What Asada heard growing up was that the founding figure trained many people and produced numerous apprentices. Then, during his father’s generation, a major shift occurred.
“My father was from a generation that steered more toward ‘business’ than being purely a craftsman. I think there was a sense that because there were people making the wooden bases, someone needed to develop and expand lacquerware as products.”
Asada’s present position is built on inheriting both the pride of making and the perspective of delivering.

Within that flow, Asada came to take on a role that considers not only “how to make” but also “how to get people to pick it up.” When asked what defines the character of Asada Shikki Kōgei, he immediately points to a history of targeting women. Since his father’s time, they have studied forms and colors, accumulating small innovations to create things people find “cute.”
A sugar pot shaped like an apple, unexpected forms reminiscent of persimmons or chestnuts—these eye-catching designs are not mere novelty, but gateways that invite people to reach out and touch.
“There was also the desire to make lacquerware that would make foreign visitors stop and look—that idea connects directly to what we’re doing now.”
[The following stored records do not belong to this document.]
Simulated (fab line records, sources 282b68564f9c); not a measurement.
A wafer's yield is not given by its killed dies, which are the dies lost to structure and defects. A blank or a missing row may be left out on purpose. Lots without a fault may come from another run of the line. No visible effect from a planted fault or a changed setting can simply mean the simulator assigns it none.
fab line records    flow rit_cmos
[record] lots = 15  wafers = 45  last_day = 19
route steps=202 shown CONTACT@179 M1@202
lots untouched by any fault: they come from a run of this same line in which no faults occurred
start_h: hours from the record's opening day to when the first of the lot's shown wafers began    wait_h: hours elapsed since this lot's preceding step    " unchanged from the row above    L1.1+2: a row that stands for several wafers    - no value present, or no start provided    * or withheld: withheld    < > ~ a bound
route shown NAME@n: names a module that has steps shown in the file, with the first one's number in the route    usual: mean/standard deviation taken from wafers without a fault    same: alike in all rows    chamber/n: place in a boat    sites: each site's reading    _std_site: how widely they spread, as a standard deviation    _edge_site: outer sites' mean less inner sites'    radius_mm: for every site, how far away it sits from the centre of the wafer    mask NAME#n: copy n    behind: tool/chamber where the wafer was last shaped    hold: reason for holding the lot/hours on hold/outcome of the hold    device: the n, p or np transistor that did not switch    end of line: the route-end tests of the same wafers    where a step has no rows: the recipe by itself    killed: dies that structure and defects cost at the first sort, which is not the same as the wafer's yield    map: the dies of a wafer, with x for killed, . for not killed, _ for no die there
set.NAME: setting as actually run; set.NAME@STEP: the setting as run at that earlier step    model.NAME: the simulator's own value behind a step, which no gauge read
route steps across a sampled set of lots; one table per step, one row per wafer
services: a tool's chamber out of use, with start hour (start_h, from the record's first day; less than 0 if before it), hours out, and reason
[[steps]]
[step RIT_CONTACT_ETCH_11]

The Utsuroi series introduced metallic light into the color palette of Yamanaka lacquerware, which had traditionally centered on red, black, brown, and natural wood tones. Surprisingly, it began as an experiment.
“Pastel colors are cute, but people would say, ‘The price isn’t cute.’ So I started wondering what colors look luxurious. Metallic finishes really stand out under lighting. It began with, ‘Let’s try silver.’”
Color mixing is delicate; even slight differences in proportion change the depth of color. Dark tones can quickly become tiring. Through trial and error, the series arrived at a subtle lightness that resonates with the sensibility of traditional Japanese colors. Gold shifted from deep hues to a pale, champagne-like tone. The balance of color ultimately defines the expression of the series.
It also coincided with a time when the idea of “looking good on social media” was spreading. The tactile confidence of making and the currents of how things are shared—this challenge captured both.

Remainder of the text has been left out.